RE: [General] Platform independance

Dimitris,

The attached file demonstrates the issue related to attributes.  When
the file is loaded in Internet Explorer 6 Beta 2, 98 attributes are
listed.  When the file is loaded into Netscape 6.01, 2 attributes are
listed.

Internet Explorer assigns a default value of an empty string to all
attributes for a variety of reasons.  Netscape does not do this.
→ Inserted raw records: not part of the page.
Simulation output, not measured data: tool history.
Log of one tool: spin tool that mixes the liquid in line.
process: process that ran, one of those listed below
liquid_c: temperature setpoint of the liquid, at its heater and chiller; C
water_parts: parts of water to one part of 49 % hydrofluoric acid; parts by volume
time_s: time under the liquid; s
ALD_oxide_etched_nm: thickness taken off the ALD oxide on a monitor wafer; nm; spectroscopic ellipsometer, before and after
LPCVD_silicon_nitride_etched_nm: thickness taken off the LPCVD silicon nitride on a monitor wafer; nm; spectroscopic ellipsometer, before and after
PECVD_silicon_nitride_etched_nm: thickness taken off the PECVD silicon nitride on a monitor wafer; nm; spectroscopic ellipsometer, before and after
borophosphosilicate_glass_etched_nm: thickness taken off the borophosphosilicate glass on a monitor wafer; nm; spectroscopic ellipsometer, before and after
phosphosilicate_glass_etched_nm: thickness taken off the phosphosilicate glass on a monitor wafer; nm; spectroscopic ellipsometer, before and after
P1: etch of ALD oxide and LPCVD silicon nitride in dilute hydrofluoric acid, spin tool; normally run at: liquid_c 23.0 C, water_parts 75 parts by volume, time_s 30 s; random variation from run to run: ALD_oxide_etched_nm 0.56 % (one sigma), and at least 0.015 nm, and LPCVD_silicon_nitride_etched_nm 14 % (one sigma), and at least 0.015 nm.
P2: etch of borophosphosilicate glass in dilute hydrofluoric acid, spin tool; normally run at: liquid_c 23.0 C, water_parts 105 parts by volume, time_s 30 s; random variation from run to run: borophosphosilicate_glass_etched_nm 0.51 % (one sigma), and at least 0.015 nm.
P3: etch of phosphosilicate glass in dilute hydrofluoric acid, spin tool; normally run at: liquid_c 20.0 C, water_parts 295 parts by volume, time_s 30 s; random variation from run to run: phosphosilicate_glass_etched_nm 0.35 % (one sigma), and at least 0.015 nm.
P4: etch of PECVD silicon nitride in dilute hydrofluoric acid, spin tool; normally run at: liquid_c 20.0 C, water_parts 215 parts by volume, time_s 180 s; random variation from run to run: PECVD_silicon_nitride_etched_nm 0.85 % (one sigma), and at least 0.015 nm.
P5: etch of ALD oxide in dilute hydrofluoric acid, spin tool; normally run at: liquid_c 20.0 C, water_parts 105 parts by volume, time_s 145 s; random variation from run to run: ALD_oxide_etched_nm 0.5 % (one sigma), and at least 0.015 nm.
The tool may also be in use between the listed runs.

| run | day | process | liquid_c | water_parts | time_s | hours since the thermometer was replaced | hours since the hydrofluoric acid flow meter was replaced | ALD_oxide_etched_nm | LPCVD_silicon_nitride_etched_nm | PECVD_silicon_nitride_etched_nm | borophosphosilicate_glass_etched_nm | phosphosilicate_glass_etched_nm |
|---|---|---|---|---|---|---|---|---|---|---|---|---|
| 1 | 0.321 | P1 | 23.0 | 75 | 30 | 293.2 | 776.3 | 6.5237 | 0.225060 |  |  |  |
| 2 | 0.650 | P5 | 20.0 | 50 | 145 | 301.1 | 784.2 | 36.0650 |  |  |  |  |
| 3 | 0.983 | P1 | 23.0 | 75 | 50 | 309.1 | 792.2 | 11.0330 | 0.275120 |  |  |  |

The DOM Level 1 spec is ambiguous about what attributes would show up in
the attribute collection.  The min-bar in this case should be "id" and
"bgcolor" since they are specified on the tag; however a user agent
should not fail the test because extra attributes appear.

Thanks,
Jason

-----Original Message-----
From: Dimitris Dimitriadis [mailto:dimitris.dimitriadis@improve.se] 
Sent: Wednesday, April 18, 2001 1:52 AM
To: 'www-dom-ts@w3.org'
Subject: SV: [General] Platform independance

> * The idea is that the test suite is platform independent. How do we
> provide tests for definitions, like the attribute collection? The
number
> of returned attributes is dependent on the DTD of the given platform.
Is
> there a min-bar, like the attribute collections exists or not to
> validate these kinds of tests? 
> (DD to W3C WG)
> Can you forward a concrete example of this in the form of a test? [mb]
> I think this issue goes along with the last bullet under technical
> details.  Attaching a test case for the attributes collection:  In IE,
> this case will alert approximately 80 attributes because assign all
(or
> nearly all) attributes a default value of an empty string.  Netscape 6
> assigns no default attributes.  A min-bar would dictate a minimum set
of
> attributes that should be defined (either by default of by
declaration).
> [jb]
> 
My initial reaction is as I stated elsewhere: if the spec expects a
certain
set of attributes, this is what the implementation should expose. I
suppose
the min-bar would be this set.

I've now posed the question to the DOM WG. We would like to see a more
concrete example of what you mean, in order to be able to reach an
answer.
Ambiguity in the spec, a test case, or more detailed desciption on what
you
would expect from a certin test case would do.